[I18n-sig] XML and codecs

Martin v. Loewis martin@loewis.home.cs.tu-berlin.de
Tue, 5 Jun 2001 22:05:04 +0200


> > What do you mean: "provided it's a StreamReader/Writer". What if I
> > invoke the encode method found in codec lookup, and get an exception?
> 
> The encoders/decoders returned in the lookup tuple are not
> supposed to store state. If you want to or need to store state,
> then you should use the factory functions (StreamWriter and
> -Reader) to first create an instance which can store state
> and then use its .encode()/.decode() methods.

To create one of these, I need a file object. I just want a stateful
encoder, not a stream. So if I don't have a file object, how do I
create an encoder?

Plus, if I cannot use the functions returned from codecs.lookup in
stateful encodings, what are they good for, anyways?

> > So I think the sentence in the documentation saying "expected to work"
> > is an error.
> 
> This is per design and not a mistake.

Ok, so it is an error in the design, not only in the documentation.

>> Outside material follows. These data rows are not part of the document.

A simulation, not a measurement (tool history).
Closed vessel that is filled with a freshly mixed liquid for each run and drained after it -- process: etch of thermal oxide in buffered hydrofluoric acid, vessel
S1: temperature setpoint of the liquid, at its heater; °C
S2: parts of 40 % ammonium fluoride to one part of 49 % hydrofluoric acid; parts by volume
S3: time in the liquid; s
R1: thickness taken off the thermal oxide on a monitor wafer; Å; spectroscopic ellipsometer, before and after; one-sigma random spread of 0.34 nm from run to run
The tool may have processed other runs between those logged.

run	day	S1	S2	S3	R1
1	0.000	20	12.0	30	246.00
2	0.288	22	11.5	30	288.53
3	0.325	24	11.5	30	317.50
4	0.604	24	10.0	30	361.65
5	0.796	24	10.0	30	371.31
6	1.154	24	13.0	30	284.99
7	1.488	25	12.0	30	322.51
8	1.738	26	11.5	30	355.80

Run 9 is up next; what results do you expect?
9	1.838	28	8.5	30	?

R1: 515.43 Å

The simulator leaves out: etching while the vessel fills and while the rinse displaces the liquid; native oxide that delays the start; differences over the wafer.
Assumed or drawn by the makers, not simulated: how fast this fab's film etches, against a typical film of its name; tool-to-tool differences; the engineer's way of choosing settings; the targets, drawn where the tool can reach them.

> If encoders/decoders (the first two items in the
> lookup tuple) would store state, then you would have serious problems
> when reusing them for different inputs. I'm not even talking about
> threading problems here.

What specific problems would you have? I.e. is there anything in the
standard library that gets into serious problems if codecs.lookup
returns a stateful object?

> The other two entries were designed to provide statefull codec
> interfaces, so your JIS codec would have to use those in order
> to store shift states etc. or do more complex work on the data.

First, as I said, I cannot use them as-is, since I need a file.

Furthermore, are you saying that I can use codecs.lookup(enc)[:2] only
for some encodings, not for others? That sounds like a huge design
flaw.

> The encoder/decoder functions should only provide very basic
> encoding/decoding facilities which do not require keeping
> state (e.g. they might have additional keyword arguments to
> parameterize them to work in different shift states).

Arghh. Whether the facilities are basic or not depends on the
encoding.

So again I consider this broken, and the best fix is to allow the
callable objects returned in codecs.lookup(enc)[:2] to maintain state
if they want.

Users must then either look them up again if they want to reuse them
for different input, or they can recycle them if they happen to know
that no state is maintained.

Regards,
Martin